One of France’s most acclaimed architects, Denis Valode, has brought his talent to a new development on the French Riviera, Mareterra, where he is among several Monaco architects helping to create a sustainable community that aligns with environmental conservation.
Valode & Pistre Architectes, founded in 1980 by Valode and partner Jean Pistre and based in Paris, has designed hundreds of projects across the world and typology, including culture, exhibition and sport, industry and research, housing, and interior design. Among their many notable projects are the Saint-Gobain Tower, one of the tallest skyscrapers in La Défense business district of Paris; Prado Concorde on the banks of the River Lez in the city of Castelnau-le-Lez, which features staggered, triangular balconies, providing airflow to allow the trees on each of them to grow; a dynamic cloud-shaped library in Yingkou, China; the Ciné Cité in Strasbourg, France; and the transformation of the Gare du Nord station in Paris.
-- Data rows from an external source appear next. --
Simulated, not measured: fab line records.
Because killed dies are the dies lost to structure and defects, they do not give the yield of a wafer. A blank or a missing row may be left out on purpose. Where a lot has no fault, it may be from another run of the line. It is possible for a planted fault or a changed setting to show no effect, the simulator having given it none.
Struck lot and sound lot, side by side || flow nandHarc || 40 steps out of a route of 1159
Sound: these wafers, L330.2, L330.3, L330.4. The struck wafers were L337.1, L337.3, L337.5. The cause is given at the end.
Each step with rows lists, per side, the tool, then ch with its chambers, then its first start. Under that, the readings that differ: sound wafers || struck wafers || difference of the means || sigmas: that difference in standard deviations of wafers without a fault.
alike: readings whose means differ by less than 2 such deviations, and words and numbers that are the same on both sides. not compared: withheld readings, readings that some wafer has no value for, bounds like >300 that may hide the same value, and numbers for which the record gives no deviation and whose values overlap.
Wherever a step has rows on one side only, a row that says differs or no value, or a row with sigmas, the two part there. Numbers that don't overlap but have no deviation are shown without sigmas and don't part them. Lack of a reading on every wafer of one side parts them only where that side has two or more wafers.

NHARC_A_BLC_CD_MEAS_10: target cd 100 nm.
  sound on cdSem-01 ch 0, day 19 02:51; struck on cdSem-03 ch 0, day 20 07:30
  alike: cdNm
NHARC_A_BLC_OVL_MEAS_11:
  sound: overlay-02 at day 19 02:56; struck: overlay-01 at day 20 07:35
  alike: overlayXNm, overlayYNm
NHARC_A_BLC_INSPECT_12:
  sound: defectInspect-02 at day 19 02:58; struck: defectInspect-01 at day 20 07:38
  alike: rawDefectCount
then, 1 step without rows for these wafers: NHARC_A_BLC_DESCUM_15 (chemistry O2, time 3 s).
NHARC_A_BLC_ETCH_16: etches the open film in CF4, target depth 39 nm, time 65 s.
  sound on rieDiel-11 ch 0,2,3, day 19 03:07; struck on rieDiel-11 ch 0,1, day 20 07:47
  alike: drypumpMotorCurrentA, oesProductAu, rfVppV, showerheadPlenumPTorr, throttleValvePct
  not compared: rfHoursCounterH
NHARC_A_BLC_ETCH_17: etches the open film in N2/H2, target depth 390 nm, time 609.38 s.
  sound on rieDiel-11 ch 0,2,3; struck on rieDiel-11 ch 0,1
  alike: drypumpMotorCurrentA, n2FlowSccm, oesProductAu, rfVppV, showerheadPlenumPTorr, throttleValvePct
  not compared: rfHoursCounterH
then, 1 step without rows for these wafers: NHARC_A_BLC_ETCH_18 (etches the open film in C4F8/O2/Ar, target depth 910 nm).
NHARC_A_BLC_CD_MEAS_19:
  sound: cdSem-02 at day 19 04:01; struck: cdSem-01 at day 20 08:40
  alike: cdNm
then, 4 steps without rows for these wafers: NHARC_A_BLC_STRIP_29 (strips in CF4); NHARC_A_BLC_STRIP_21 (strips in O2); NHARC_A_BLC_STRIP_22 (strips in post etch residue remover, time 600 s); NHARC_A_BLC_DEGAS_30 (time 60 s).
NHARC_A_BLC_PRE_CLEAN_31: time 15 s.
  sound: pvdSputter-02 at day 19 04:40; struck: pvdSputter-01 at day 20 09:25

The design work of Valode, the Monaco architect, and his French firm follows a “multidisciplinary approach leading to coherence between engineering, economics, art, and the landscaping.” They also bring imagination and pleasure to the building’s use, as well as a focus on the environment.
Valode began his career teaching architecture and urban design in 1971 at Ecole Nationale Supérieure des Beaux-Arts, where he received his degree in architecture in 1969. The same year that he started teaching, he won first prize in the Architecture Nouvelle series for a social housing project designed to be built from synthetic materials.
Mareterra Monaco
Now the innovative designs of the Monaco architect can be seen at Mareterra Monaco, a work in progress in collaboration with two other award-winning architects as part of a land reclamation project for a £1.8 billion luxury development. Mareterra has a focus on respecting the marine environment and is being built in keeping with the principality’s goals of conservation and safeguarding biodiversity. The layout of the villas, Valode says, evokes the origination of the Riviera, as they are located by the sea and contain organic gardens.
The “green” project will feature luxury residences on the water’s edge, expansive native gardens, retail and recreational space, and a promenade along the newly created shoreline.
The Monaco architect describes his approach to sustainable development in a recent video:
“An extension at sea is something artificial, so all of our work is to do something that is natural for us to have really the feeling that it belongs to the Monegasque context. … Everything was designed technically to fully preserve the area of … what we call the cave of spélugues where there are corals and which it is necessary [to protect] …The idea is that this new territory is exemplary from the point of view of the terrestrial environment and also from the point of view of a typically Mediterranean landscape.”
Thanks to Valode’s collaboration with other Monaco architects, and the principality’s commitment to conservation, the new development perfectly captures the spirit of the Mediterranean.